This bronze-skinned and bleached-blonde light welterweight from Puerto Rico is one bad mamma jamma, with a perfect record of 15-0 (15) as of last night. It might be time we begin seriously considering that he's on the shortlist of p4p hardest punchers in the game right now. So far, in the last couple of years, Matías has faced a host of opponents ranging from fair to good and representing a wide variety of styles in Patrick López, Adrian Estrella, Daulis & Breidis Prescott, Fernando David Saucedo, Maksim Kaibkhanovich Dadashev, Wilberth López and Jonathan José Eniz. Together, he lost perhaps six rounds to all eight of them combined...and excepting Dadashev, none made it past the 6th. He isn't, then, some one-trick pony in the Wilder or Stevenson mode, willingly hemorrhaging points (unwilling or unable to actively outbox his opponents) and sitting on the one big game-changing shot until he spies a place for it. He isn't flawless (particularly defensively) but he seems to be able to work around his flaws - and seems to have a great chin to bail him out when he miscalculates. He can adapt to new stylistic challenges on the fly, making adjustments mid-fight when presented with adversity, switch-hitting where necessary, and is brutally effective with a high rate of accuracy in power shots both coming forward and on the backfoot. He currently isn't even ranked #1 at his weight among boricuas - inexplicably, José "Sniper" Pedraza is despite being 0-1 in the division (losing his light welter debut against José "Chon" Zepeda in September) - but make no mistake, he is a beast, among the best pound for pound on his island, and IMO top 5 h2h @ 140lbs - and I might only favor Rougarou Prograis and TTT over him at this point. Keep an eye out for the rise of Browny - and I don't mean Ezekiel Brook's chocolate fist.

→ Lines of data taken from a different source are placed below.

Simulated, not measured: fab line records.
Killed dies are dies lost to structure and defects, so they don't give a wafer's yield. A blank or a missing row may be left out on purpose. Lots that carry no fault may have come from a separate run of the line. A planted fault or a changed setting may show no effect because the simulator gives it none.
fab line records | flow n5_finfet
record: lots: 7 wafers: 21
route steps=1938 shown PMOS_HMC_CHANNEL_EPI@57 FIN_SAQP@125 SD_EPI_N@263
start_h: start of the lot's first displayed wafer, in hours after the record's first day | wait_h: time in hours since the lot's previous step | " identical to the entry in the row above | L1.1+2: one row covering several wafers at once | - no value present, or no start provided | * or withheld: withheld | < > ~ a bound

There was some concern that his role in Dadashev's tragic passing might cast a pall over Subriel, affecting his future performances - but I'm happy to report that versus Eniz he looked confident and composed, and responded to a rally by Eniz in the 4th round by savaging him in the 5th. You never can predict how such things will impact the surviving fighter going forward - they can process their feelings about it and then move on to achieve great careers, like Sergey Kovalev after Roman Simakov, or they can never be the same. In a morbidly curious side by side parallel, we also had Carlos Adames in action last night, losing to Patrick Teixeira in his first outing since he fought Patrick Day (within a month of Matías vs. Dadashev, with the same disastrously unfortunate result). I haven't seen that match yet, but have seen both fighters before and wouldn't have bet on Teixeira in that one, had Adames been his original self.
Matias is a very high volume heavy handed fighter. This guy is a monster who I'm sure Josh Taylor will avoid when he's called up as his mandatory.
Clarification (on @CST80's advisement) - it wasn't the Adames fight after which Patrick Day collapsed and later died, but I do believe taking a 10 round beating from him and then having another ten hard rounds with Conwell just a few months later was a major contributory factor in his passing. Had it just been the Conwell fight in a vacuum, he would probably be alive today.
A fight with Subriel against either Josh or Regis is almost too difficult to imagine. Those fights would be so fucking good...
I don't know who's promoting Matias but he should be considered a total dream for any one of the big boys in the game. He's an exciting, physically imposing, technical beast who packs a serious punch. Who can't like that in a boxer? I'm watching his next fight for sure.
I don't think any of those guys have too much of a chance if they can't adapt to shift stepping which is very difficult to read and counter.
The bazooka-packing Fajardeño is actually within a couple of spots of the mandatory position for both José Carlos Ramírez (in the WBC) and Josh Taylor (in the IBF). While the fight with Taylor would be absolutely EPIC, my preference would be to see him expose JCR first. That's a guaranteed world title belt (actually, two, since the WBO likely would sanction it for their belt as well, also held by Ramírez; they have Matías ranked #10) ...and unification would just make Taylor vs. Matías all the bigger an event.